After serving 20 years in municipal politics, the warden of the Municipality of Digby says it’s time to step away and look for other opportunities.

Jimmy MacAlpine will not be reoffering in the October municipal election. Having first been elected to council in 2000, he says midway through the five terms he’s served he always said to himself he hoped to know when the right time would be to move on.

He says that time is now.

He’s leaving behind a lot of pride and satisfaction for the work carried out by the respective councils he’s served with.

“It’s been great serving the community. I represent District 1 as a councillor but as a warden you represent the whole county and I’ve made a lot of good positive relationships with people around the province and locally,” he says. “I’ve enjoyed my time with council.”

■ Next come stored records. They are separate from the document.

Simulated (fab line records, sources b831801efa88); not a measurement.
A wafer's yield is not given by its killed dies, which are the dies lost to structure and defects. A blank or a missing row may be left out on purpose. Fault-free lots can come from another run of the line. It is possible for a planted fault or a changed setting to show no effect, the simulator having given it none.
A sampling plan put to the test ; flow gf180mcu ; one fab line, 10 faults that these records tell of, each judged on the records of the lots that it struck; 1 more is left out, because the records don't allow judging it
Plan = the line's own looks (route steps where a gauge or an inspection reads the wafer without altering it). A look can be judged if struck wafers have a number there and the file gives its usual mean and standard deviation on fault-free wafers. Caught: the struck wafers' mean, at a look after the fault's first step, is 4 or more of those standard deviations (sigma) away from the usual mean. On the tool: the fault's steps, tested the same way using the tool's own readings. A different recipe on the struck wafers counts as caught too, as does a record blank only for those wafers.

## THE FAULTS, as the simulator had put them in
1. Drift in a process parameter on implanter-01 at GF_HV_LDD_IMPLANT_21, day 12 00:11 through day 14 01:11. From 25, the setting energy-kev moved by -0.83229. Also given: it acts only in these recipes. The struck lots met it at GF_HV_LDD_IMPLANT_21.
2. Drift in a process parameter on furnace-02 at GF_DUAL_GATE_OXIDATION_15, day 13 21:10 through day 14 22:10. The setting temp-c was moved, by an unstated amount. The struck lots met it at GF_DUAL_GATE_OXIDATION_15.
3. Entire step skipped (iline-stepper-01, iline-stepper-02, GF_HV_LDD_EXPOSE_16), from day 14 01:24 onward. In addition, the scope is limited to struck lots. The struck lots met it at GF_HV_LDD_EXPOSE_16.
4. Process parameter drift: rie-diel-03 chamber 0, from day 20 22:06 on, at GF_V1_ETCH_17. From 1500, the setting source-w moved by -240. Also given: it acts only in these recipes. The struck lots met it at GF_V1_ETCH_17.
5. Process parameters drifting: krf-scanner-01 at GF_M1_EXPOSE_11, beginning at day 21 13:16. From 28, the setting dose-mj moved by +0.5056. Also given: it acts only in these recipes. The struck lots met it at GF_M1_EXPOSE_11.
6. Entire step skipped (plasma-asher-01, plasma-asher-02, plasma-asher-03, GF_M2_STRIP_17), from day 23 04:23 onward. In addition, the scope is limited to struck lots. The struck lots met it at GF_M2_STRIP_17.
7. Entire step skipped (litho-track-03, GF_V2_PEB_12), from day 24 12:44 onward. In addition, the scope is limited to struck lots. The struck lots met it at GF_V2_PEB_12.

Digby Warden Jimmy MacAlpine.

Reflecting on council accomplishments he’s most proud of throughout the years, his list may not always sound glamourous – a lot of it falls in the area of infrastructure – but these are important things for the quality of life for residents, he says.

In his early days as an elected official, he says an area council was heavily focused on wastewater/sewer treatment facilities and collection lines in various areas of the municipality. He was pleased to see that work occur.

Connecting people with municipal transit was also a priority, he says, and achieved with Kings Transit and Transport de Clare.

He also points to the senior safety committee work in the municipality as being vitally important.

“We’ve got a great co-ordinator that works with the seniors and, to me, that’s very important to have that in place and for council to support,” he says.

Around 2011, the municipality also started to focus on renewable energy. It also created the position for a renewable energy program co-ordinator.

“We felt it was very important for our municipality to start looking at how we could be greener and help generate some revenue outside of relying on property tax,” MacAlpine says, pointing out the municipality owns two wind turbines.

“Also during that time, we changed out all of our streetlights. They used to be owned by Nova Scotia Power. We own them all now and we changed them over to LED lights and, in doing that, we were able to cut the cost down by half to the residents who have the streetlight service,” he says.

MacAlpine says the municipality continues to work on climate change initiatives, pointing to the installation of tidal gauges in five locations to monitor sea-level rise.

“We’ve got some very low-lying areas like Bear River and Weymouth and down on the Islands that are going to be impacted in the future,” he says.

The hiring of a trails co-ordinator to develop trails and open spaces has been another key initiative for the municipality, he says.

MacAlpine is a firm believer in regional co-operation and has been pleased to see things grow and evolve on that front. He also says he’s enjoyed, and been grateful for, the opportunity to serve on boards and committees that he might not have otherwise were it not for his time on council – whether it was serving on the Union of Nova Scotia Municipalities (now called the Nova Scotia Federation of Municipalities), including time as its president; or serving on and also chairing the Library Boards Association of Nova Scotia.

Libraries, he says, are a heartbeat of communities.

And there have been countless other boards and committees.

As for the future, MacAlpine points to expanded access to high-speed internet as an ongoing priority for the municipality.

Asked what he would say to someone considering a run at municipal politics in the upcoming election, the outgoing warden says, “I’d encourage them to make sure they have the time commitment and they’re going in with the best interest of the community as a whole, not a personal agenda.

“You’re not always going to be able to please everybody by every decision that you make but you always try to make the best decisions for the whole community,” he says. “I feel that council has done a good job with regards to that and I’ve enjoyed my time there.”

MacAlpine also hopes to see more people become engaged in the voting process. This year’s election in the municipality will offer a mixture of electronic voting and paper ballots.

“In the last election we had only three elections, we had two people go in by acclamation. Of the three elections we had the average voter turnout was between 35 and 40 per cent,” he says. “It only takes a couple of minutes to vote. I’d like to see people get more engaged and vote.”

Asked if he’d consider serving at another level of politics, he says it’s not something on his radar now.

“I did try that once before,” he says, referring to 2006 when he ran for the Progress Conservatives in the 2006 provincial election against Liberal incumbent Harold Theriault and lost by 900 votes. “I’ve got no aspirations at this time to pursue any other level of politics.”

MacAlpine – who has served as a municipal councillor, the deputy warden, and the warden during his time in municipal politics – says he is content with his decision to call it a day after 20 years.

“If I was to reoffer it would be another four years of my life,” he says. “At this stage, I felt it was a right time to step away from it.”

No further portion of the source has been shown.